Can You Save for Education and Retirement?

Few of us have unlimited financial resources — which means that almost all of us need to prioritize our financial goals. Consequently, you’ll have some decisions to make if you’d like to help pay for your children’s post-secondary educations someday while, at the same time, saving for your own retirement.

Your first step in addressing these objectives is to maintain realistic expectations. Consider the issue of paying for education. Right now, the average Canadian full-time student in an undergraduate program paid $6,373 for one year in tuition fees alone, according to Statistics Canada. And these costs are likely to keep rising in the years ahead. Can you save this much for your kids’ education?

Instead of committing yourself to putting away this type of money, take a holistic approach to saving for your children’s higher education. After all, you probably won’t be the only one to help pay for post-secondary school. Depending on your income and assets and your place of residence, you may be eligible for federal and provincial student loans and grants. Also, you should encourage your children to apply for as many scholarships as possible — but keep in mind that most scholarships don’t provide a “full ride.” Here’s the bottom line: Don’t assume you will receive so much aid that you don’t need to save for education at all, but don’t burden yourself with the expectation that you need to pick up the full tab for your children’s schooling.

On a practical level, you may want to commit to putting a certain amount per month into an education savings vehicle, such as a Registered Education Savings Plan (RESP). When you invest in an RESP, all earnings in an RESP (capital gains, dividends and interest) on the investments inside your RESP accumulate tax-free until withdrawn. The government also matches 20% of annual contributions up to a maximum of $500 in the form of the Canadian Education Savings Grant (CESG).

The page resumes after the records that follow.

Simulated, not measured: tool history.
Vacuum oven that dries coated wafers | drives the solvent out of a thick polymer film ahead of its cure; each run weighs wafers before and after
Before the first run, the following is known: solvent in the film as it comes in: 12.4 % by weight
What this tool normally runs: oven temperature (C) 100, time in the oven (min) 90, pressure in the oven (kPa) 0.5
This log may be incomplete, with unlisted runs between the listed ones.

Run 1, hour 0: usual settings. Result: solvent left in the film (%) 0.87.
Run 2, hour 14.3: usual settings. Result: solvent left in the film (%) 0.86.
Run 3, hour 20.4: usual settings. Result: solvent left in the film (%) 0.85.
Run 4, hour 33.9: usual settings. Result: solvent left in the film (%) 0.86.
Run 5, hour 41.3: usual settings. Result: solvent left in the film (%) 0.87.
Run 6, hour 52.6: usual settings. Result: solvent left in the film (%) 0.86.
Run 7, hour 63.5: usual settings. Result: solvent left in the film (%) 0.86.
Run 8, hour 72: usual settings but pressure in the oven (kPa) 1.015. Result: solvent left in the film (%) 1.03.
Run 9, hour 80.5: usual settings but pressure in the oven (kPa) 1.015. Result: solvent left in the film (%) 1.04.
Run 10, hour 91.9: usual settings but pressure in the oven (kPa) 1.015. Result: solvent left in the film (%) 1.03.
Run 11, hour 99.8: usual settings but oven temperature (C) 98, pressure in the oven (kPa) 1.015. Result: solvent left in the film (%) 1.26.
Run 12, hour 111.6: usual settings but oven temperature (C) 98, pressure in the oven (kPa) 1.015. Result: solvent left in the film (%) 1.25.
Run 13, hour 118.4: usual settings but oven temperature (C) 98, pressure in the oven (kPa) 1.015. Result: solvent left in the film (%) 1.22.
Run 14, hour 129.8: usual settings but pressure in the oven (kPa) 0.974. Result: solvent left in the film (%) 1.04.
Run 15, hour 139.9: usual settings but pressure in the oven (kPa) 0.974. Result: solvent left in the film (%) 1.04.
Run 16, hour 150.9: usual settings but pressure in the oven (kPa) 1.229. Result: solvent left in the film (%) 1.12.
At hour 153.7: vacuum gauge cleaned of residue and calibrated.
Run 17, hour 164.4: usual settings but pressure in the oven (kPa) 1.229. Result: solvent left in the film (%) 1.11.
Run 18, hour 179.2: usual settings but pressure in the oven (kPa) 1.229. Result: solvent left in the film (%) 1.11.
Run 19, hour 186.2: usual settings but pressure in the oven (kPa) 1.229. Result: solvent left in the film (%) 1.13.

By starting to contribute to your RESP early, when your children are young, you’ll give the investments within the plan more time to grow. Plus, you can make smaller contributions on a regular basis, rather than come up with big lump sums later on. And by following this approach, you may be in a better financial position for investing in your RRSP and your TFSA. Obviously, it’s to your benefit to contribute as much as you can to these plans, which offer tax advantages and a wide range of investment options. If you’re investing in a RRSP, try to boost your contributions every time your salary increases. At the very least, always put in enough to earn your employer’s matching contribution, if one is offered.

And once your children are through with school, you can discontinue saving in your RESP (although you may want to open another one in the future for your grandchildren) and devote more money to your retirement accounts.

It can certainly be challenging to save for education and retirement – but with discipline and perseverance, it can be done. So, give it the “old college try.”